The game of the year was punctuated with perhaps the quote of the year.
"In a word," said Red Sox manager John Farrell upon arriving for his postgame media session Thursday night, "magical."
In a season of comebacks -- with 11 of the Red Sox' 37 home wins this season now coming in walkoff fashion -- this was the pinnacle. According to MLB.com, not once since 1940 had a Sox team managed to win a game in which it trailed by as many as six runs in the eighth inning. And before that, you would have to stretch all the way to 1911.
But the Sox did it, wiping out a six-run deficit with a Shane Victorino solo homer in the eighth and then with the most memorable ninth inning since the 2007 'Mother's Day Miracle' win over the Orioles, in which the Sox scored six in the final frame to claim a 6-5 win.
This time it was a six-run ninth that featured six hits, two walks, 10 batters to the plate and just one out. What it resulted in was an 8-7 Red Sox win over the Mariners, giving Farrell's team a full game lead over the idle Rays.
But what truly gave the experience that otherworldly-type of feel were the intricacies that resided behind the box score. Step by step. Moment by moment. The construction of this comeback was still hard for the participants to fathom moments after it all transpired.
"The leadoff walk kind of gives a little bit of a breath," Farrell said. "Then just watching things unfold, a guy with great stuff …"
But even before Seattle closer Tom Wilhelmsen kicked off the home half of the ninth with a free pass to Daniel Nava, the wheels had been set in motion courtesy reliever Drake Britton and bullpen coach Brian Abraham.
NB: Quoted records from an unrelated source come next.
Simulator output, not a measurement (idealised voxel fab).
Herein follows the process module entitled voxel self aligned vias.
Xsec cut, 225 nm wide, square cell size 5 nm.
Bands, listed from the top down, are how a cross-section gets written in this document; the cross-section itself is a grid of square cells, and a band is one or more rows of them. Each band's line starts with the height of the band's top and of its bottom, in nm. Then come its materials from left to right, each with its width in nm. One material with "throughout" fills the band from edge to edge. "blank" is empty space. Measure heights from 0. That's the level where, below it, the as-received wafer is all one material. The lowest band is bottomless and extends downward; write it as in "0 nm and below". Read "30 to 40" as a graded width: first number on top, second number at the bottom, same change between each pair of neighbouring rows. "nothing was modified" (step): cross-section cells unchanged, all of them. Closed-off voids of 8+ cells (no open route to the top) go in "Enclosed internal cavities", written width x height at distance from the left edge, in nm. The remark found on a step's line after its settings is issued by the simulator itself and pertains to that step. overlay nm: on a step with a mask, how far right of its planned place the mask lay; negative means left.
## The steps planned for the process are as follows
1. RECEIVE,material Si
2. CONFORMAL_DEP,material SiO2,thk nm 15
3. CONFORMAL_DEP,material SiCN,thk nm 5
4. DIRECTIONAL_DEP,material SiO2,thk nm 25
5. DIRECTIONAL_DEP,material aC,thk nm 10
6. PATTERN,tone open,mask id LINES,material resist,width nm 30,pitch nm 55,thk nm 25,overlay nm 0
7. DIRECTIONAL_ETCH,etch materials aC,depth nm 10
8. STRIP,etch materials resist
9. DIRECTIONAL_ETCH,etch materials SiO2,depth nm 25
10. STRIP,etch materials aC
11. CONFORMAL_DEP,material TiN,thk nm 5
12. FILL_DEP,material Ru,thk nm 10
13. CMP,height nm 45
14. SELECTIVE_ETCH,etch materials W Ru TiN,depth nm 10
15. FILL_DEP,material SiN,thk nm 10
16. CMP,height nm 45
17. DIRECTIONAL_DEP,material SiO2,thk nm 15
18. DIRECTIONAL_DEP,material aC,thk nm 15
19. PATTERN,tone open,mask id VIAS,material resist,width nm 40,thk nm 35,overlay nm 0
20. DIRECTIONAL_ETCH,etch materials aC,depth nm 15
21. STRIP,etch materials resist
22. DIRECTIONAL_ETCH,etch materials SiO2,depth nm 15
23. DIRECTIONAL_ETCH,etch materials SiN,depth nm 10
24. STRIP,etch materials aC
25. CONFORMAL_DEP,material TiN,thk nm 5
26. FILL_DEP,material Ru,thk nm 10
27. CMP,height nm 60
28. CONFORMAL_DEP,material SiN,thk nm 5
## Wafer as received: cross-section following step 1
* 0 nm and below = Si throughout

"We're sitting there and I turned to Abe and said, 'Let's go out and score six,' " Britton remembered. "He said, 'Nah, let's score seven.' "
First came Nava's four-pitch walk (the first time he had faced Wilhelmsen since notching a game-winning, 10th-inning single off the righty in Seattle, July 10), and then a single by Ryan Lavarnway.
For Lavarnway, it was his second hit of the night, which was a welcome sight considering the backup catcher had been forced to go up against a collection of starters (Bartolo Colon, Matt Moore, David Price, Felix Hernandez) in his last four appearances with a combined ERA of 2.71.
"Righty on righty, that's the one at-bat that stood out to me," said Red Sox outfielder Shane Victorino. "Once he got that hit, it was like, 'OK, what's going to happen.' To me, that was the big at-bat."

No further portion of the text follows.